Not sure there is a way around this problem, \s will be considered a control character and will be decoded by canonicalization. Even if you were to do \s and escape the \ it would still be normalized and decoded on the subsequent pass. Is there any other character that could be used in the place of the backslash which is the control character marker for most programming languages? Changing the encoder would allow an attacker to pass control characters using multiple encoding attacks which is less than ideal.

I think a way around this is to provide another API for canonicalize for code. The use case I have is a regex is typed into an input field. So people can choose which canonicalize function to use for values where code is expected. The same encoder is fine.

To continue on my last comment:

Lets say I have a wrapper function encodeForCode

it will have the following:

encodeForCode {
$.encoder.encodeForHTML($.encoder.canonicalizeForCode(string));
}

By it's nature canonicalization is intended to reduce a string to it's simplest form, that is to replace any escaped characters with their character representations so there is only 1 canonicalize function. Not sure I see a use for more than that. I can however see a use-case for allowing customization of the codecs that are used for canonicalization.

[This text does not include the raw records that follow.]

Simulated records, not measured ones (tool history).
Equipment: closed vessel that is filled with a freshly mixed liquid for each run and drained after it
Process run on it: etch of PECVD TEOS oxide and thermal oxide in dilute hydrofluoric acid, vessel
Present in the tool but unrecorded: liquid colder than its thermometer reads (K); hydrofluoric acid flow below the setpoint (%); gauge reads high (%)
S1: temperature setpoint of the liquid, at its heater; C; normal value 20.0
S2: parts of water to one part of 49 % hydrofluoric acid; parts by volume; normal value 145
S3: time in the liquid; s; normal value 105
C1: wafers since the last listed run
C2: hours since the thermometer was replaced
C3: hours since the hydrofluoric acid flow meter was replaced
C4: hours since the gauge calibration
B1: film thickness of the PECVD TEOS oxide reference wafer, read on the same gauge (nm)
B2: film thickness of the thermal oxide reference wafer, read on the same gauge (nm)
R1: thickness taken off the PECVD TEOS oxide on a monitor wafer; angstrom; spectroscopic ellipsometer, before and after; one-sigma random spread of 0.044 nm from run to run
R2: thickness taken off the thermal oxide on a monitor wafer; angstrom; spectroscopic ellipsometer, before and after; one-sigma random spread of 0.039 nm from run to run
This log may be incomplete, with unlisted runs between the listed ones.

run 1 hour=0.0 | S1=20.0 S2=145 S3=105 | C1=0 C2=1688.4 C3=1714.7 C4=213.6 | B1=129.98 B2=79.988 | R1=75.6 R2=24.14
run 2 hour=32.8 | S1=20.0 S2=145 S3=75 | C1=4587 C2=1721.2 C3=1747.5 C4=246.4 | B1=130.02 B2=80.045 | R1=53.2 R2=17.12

So basically you would be able to customise the behavior of canonicalization and what it interprets as a control character.

Like this

function encodeForCode(strInput) {
   $.encoder.encodeForHTML($.encoder.canonicalize({input: strInput, codecs: [ new HTMLEntityCodec(), new PercentCodec() ]});
}

This would eliminate the from being interpreted as a control character and canonicalized as this is a CSS escaping syntax

Hey @stuartf - trying to close the loop on some of these older issues. Does the suggested fix accommodate your requirements?

@nicolaasmatthijs @simong did we work around this somehow, or is it still a problem for oae?

I just ran into the exact same problem today when a legitimate user input string contained backslashes (an attempt to share a windows file path, eg "c:\ext").

Going to look into the above suggestion by @chrisisbeef and will post the outcome.

Avoiding the CSSCodec in the canonicalize function worked for me.

Note to anyone else experiencing this problem:
The example code above by @chrisisbeef is an incomplete hypothetical customization. The current canonicalize function has the codecs var hard-coded to use all 3 codecs. If you want to pass in different codecs as in the example above, the canonicalize function also needs to be modified.